Tariffs do work. The people squealing about tariffs would tell you whatever the orange did was wrong no matter what he did.
OK. You claim that commentary against tariffs is based solely or even primarily on loathing for Trump?
Apart from a very select application of tariffs, from what I’ve seen, the vast majority of economists currently against tariffs have been for free trade and against tariffs for their entire professional careers. In many, many cases, those careers pre-dated Trump’s entry into politics.
A number of pundits who have not been pro-Trump, especially those who are lifelong conservatives, have been opposed to him for many reasons, but one is that from the beginning of his candidacy in 2015, his bona fides as a policy maker and the economic policies themselves — like tariffs — were things they opposed. So you’d be disparaging them for having integrity of those views (if you can make a very, very good case for tariffs, you can call their consistency a foolish consistency, but that’s a very different argument from saying they are motivated by “Orange man bad” thinking or something like that).
But in terms of mindlessly falling in line, I am aware of the Heritage Foundation turning its collective back on 50 years of economic principle to kiss the ring. Whether tariffs are a good idea or not (I’d say that broad-based tariffs really, really are not), I don’t see any major examples on the anti-tariff side as apparently being so brazenly motivated by groupthink and partisanship as that.

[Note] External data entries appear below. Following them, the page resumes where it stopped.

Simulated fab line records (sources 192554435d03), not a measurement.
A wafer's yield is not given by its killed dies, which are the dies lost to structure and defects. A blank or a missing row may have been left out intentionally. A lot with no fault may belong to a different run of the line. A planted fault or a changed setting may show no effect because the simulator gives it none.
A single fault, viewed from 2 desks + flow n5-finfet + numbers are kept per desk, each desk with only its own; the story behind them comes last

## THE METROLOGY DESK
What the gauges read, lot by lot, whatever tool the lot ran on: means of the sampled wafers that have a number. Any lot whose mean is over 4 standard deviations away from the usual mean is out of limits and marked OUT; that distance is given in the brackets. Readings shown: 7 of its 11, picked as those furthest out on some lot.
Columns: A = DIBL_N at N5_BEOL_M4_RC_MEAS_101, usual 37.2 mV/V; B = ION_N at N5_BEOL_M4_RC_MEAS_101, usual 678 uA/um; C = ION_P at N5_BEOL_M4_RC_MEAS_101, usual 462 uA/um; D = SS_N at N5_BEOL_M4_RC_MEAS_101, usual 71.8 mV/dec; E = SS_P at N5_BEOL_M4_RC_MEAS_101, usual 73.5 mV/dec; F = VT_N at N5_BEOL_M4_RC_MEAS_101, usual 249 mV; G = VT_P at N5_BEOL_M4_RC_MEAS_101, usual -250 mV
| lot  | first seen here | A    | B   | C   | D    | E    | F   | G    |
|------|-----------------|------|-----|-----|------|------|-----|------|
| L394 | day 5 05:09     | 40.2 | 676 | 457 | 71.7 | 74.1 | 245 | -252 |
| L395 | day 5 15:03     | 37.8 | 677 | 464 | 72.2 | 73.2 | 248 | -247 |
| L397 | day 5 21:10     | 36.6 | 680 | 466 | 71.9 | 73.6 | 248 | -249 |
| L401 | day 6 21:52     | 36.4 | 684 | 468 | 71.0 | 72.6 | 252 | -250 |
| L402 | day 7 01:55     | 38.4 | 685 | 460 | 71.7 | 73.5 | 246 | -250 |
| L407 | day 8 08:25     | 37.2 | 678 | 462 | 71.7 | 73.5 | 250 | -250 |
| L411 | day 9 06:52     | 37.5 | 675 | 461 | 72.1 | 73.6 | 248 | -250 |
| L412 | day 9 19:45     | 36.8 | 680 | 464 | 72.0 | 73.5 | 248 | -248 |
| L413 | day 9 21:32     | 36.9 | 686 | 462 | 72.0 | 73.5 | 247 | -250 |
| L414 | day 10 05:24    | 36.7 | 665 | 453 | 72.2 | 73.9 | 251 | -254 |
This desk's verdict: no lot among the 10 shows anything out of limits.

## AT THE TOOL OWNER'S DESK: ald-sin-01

Tariffs are the opposite of capitalism. They need to go away. If someone else has something at a good price that you want, get it from them. If not, get it yourself or somewhere else. No need for tariffs unless you get too reliant on someone else for something. You could argue we're there, sort of, but not for important things.
Tariffs do work. The people squealing about tariffs would tell you whatever the orange did was wrong no matter what he did.
OK. You claim that commentary against tariffs is based solely or even primarily on loathing for Trump?
Apart from a very select application of tariffs, from what I’ve seen, the vast majority of economists currently against tariffs have been for free trade and against tariffs for their entire professional careers. In many, many cases, those careers pre-dated Trump’s entry into politics.
A number of pundits who have not been pro-Trump, especially those who are lifelong conservatives, have been opposed to him for many reasons, but one is that from the beginning of his candidacy in 2015, his bona fides as a policy maker and the economic policies themselves — like tariffs — were things they opposed. So you’d be disparaging them for having integrity of those views (if you can make a very, very good case for tariffs, you can call their consistency a foolish consistency, but that’s a very different argument from saying they are motivated by “Orange man bad” thinking or something like that).
But in terms of mindlessly falling in line, I am aware of the Heritage Foundation turning its collective back on 50 years of economic principle to kiss the ring. Whether tariffs are a good idea or not (I’d say that broad-based tariffs really, really are not), I don’t see any major examples on the anti-tariff side as apparently being so brazenly motivated by groupthink and partisanship as that.
Anyone that doesn't mention that these are reciprocal tariffs is making a political argument not an economic argument.
OK. You claim that commentary against tariffs is based solely or even primarily on loathing for Trump?
Apart from a very select application of tariffs, from what I’ve seen, the vast majority of economists currently against tariffs have been for free trade and against tariffs for their entire professional careers. In many, many cases, those careers pre-dated Trump’s entry into politics.
A number of pundits who have not been pro-Trump, especially those who are lifelong conservatives, have been opposed to him for many reasons, but one is that from the beginning of his candidacy in 2015, his bona fides as a policy maker and the economic policies themselves — like tariffs — were things they opposed. So you’d be disparaging them for having integrity of those views (if you can make a very, very good case for tariffs, you can call their consistency a foolish consistency, but that’s a very different argument from saying they are motivated by “Orange man bad” thinking or something like that).
But in terms of mindlessly falling in line, I am aware of the Heritage Foundation turning its collective back on 50 years of economic principle to kiss the ring. Whether tariffs are a good idea or not (I’d say that broad-based tariffs really, really are not), I don’t see any major examples on the anti-tariff side as apparently being so brazenly motivated by groupthink and partisanship as that.
Anyone that doesn't mention that these are reciprocal tariffs is making a political argument not an economic argument.
The status quo was not free trade or fair trade.
Trump's goal is free trade.
Hey Eddy can you tell us how these are reciprocal and how these figures were determined?
Tariffs are the opposite of capitalism. They need to go away. If someone else has something at a good price that you want, get it from them. If not, get it yourself or somewhere else. No need for tariffs unless you get too reliant on someone else for something. You could argue we're there, sort of, but not for important things.
You missed the part where these are RECIPROCAL tariffs only done against countries that have tariffs on us.
Tariffs are the opposite of capitalism. They need to go away. If someone else has something at a good price that you want, get it from them. If not, get it yourself or somewhere else. No need for tariffs unless you get too reliant on someone else for something. You could argue we're there, sort of, but not for important things.
You missed the part where these are RECIPROCAL tariffs only done against countries that have tariffs on us.
Show me the tariffs that Heard and McDonald Islands have on the US.